The standard harness pipeline gathers context from DDGS web search and the research cache. For economic and financial tasks, that's insufficient — the synthesis needs time-series data from FRED, regional income tables from BEA, district narrative from the Federal Reserve Beige Book, market signals from a local SQLite database, live fundamentals from yfinance, and current portfolio state from Alpaca. The Pipeline view documents how all these sources connect.
Enrichment layers
Live DDGS web search for the task query, plus Beige Book retrieval — semantic and keyword search over the 1996–present Fed district narrative corpus. Both activate on every research task.
FRED pulls rates, inflation, employment, and 800k+ time series. BEA adds GDP, regional personal income, and trade balance data. Both fire when macroeconomic keywords appear in the task.
Three layers for equity-intent tasks: a momentum universe of trending tickers (monthly yfinance sweep), computed signals per ticker (Hurst, Bollinger z-score, cointegration rank), and live yfinance fundamentals including earnings and analyst targets.
Current Alpaca positions, available buying power, and pending orders — fetched at task submission, not during the research loop. Gives the synthesis step awareness of what you already hold before any thesis is generated.

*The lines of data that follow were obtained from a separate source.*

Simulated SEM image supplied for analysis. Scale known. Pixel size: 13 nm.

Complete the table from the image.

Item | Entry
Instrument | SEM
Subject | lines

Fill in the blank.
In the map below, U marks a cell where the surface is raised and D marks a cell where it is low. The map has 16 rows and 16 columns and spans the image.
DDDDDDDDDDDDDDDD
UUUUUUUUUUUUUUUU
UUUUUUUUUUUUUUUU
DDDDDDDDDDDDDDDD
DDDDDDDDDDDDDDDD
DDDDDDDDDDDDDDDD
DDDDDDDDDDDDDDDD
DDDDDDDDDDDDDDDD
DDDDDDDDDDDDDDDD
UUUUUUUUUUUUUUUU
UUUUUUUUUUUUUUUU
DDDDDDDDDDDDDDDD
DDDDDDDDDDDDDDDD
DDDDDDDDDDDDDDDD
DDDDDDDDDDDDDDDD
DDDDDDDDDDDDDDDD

All enrichment blocks merge into a single context window. The producer model generates a report or structured trading thesis. Wiggum then runs up to three revision rounds, scoring across six dimensions before issuing PASS or FAIL.
A scored Markdown report written to disk on every run. For trading thesis tasks, a conditional edge fires /execute-trades — building and submitting GTC bracket orders to Alpaca only when the thesis passes Wiggum.
Conditional execution: the dashed edge
The DAG has one dashed edge: Synthesis → Alpaca Orders. This edge only fires for trading thesis tasks — those matched by _is_trading_task() in agent.py — where the /execute-trades skill is active. For all other tasks, synthesis terminates at the Report (.md) output node and no orders are submitted. The dashed style distinguishes conditional from unconditional data flow at a glance.
Similarly, the Task → Alpaca Portfolio edge is routed below the main diagram rather than through the column layout. Portfolio state is fetched at task submission time, not as a research step, so it doesn't belong in the Research or Knowledge columns — it enters the merge alongside market data but via a different path in the pipeline code.
Why a static diagram
Unlike the Explorer view (which renders a unique DAG per run from live data), the Pipeline view is a fixed SVG. The enrichment architecture doesn't change run-to-run — FRED is always available for economic tasks, Beige Book is always queried when relevant keywords appear, the Alpaca portfolio is always fetched for trading tasks. A static diagram communicates the invariant architecture more clearly than a run-specific trace, which would show only the sources that happened to activate on a given task.
The diagram uses six columns: Input, Research, Knowledge, Market Data, Synthesis, Output. Bezier curves connect nodes across columns. Same-column edges (e.g. Trending DB → Market Signals, which represents the local data flow before external API calls) use straight vertical lines. The layout is hand-tuned in pixel coordinates for readability at the standard dashboard card width.
Not every enrichment source activates on every task. FRED and BEA are only queried when FRED_API_KEY and BEA_API_KEY are set and the task classifier identifies a macroeconomic context. Market Signals require the local Trending Tickers SQLite database to be populated. The Pipeline view shows the full capability graph — the actual activated path for a specific run is visible in the Explorer view.